Whether you’re having a casual meal with family or friends, celebrating a special occasion, or simply dining at your summertime country house, if there’s meat on the menu, it will be roasted on a mangal.

The contraption: an open rectangular steel box, 3 feet long and about a foot across. At a glance it’s welded crudely, yet its proportions have been perfected through generations. It’s often supported by a pair of twisted, baroque iron legs.

Mangal, a Turkish word, refers to both the social experience of grilling and the grill itself.

During a mangal cookout, the resulting food is only one aspect of the ritual. There’s also the camaraderie of igniting, fanning, and waiting. A careful procedure of air-blown flames, arranged charcoal, and patience. The next day, clothes will become odorized by thick smoke.

Before it became Turkish, it was called a mankal in Arabic, which translates to carried

From its inception, its aim was to provide a portable, slow-cooking heat source, and to share both food and experience. It distributed human cornerstones of warmth and subsistence.
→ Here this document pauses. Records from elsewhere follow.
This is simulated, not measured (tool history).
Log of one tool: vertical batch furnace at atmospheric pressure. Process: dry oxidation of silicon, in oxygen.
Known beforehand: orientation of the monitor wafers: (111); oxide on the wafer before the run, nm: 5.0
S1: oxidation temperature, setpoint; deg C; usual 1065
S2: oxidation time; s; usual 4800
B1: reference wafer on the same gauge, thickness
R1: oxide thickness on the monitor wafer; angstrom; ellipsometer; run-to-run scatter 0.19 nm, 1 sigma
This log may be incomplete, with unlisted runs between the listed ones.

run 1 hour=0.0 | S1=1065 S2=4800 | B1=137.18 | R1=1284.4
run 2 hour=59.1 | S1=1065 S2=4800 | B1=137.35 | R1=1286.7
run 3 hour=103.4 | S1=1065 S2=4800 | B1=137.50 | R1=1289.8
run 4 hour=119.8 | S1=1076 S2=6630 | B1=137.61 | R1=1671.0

Such a communal activity intersected cultures and dispersed through the Ottoman sphere, over the Caucasus mountains, and rapidly through the steppes of Eurasia. 

By the 19th century, the grill became a staple of the whole Russian empire, carried by Cossacks all the way from the lakes of Finland to the Central Asian frontiers.

In Russia, the mangal continues its legacy of disassembled portability. The steel box is a conduit for gathering, a family heirloom of carefully sourced steel.

Every mangal traverses locales, hauled through the countryside by enthusiasts, passed between generations, exchanged between cultures. Whether preparing Russian shashlik, Georgian Mtsvadi, or Tajik shish kebab, the fire, the charcoal, and the communal spirit of the mangal all burn hot.

The Russian ritual on the mangal is defined by two qualities: duration and task delegation. 

For shashlik, a skewered meat dish quintessentially linked with the mangal, preparation begins the night before.

The aim is to feed a boisterous assembly of Russian friends or family, so a large quantity of food is a necessity. To non-Islamic Russians of the West, pork has become the most celebrated option, although beef and chicken are not unheard of. 

In a large vessel (perhaps even a bucket), chunks of pork are combined with onions, vinegar, bay leaves, black pepper, oil, and salt. Proportions and embellishments are always adaptable, as the marinade is controlled by the first entrusted specialist: the man of the meat.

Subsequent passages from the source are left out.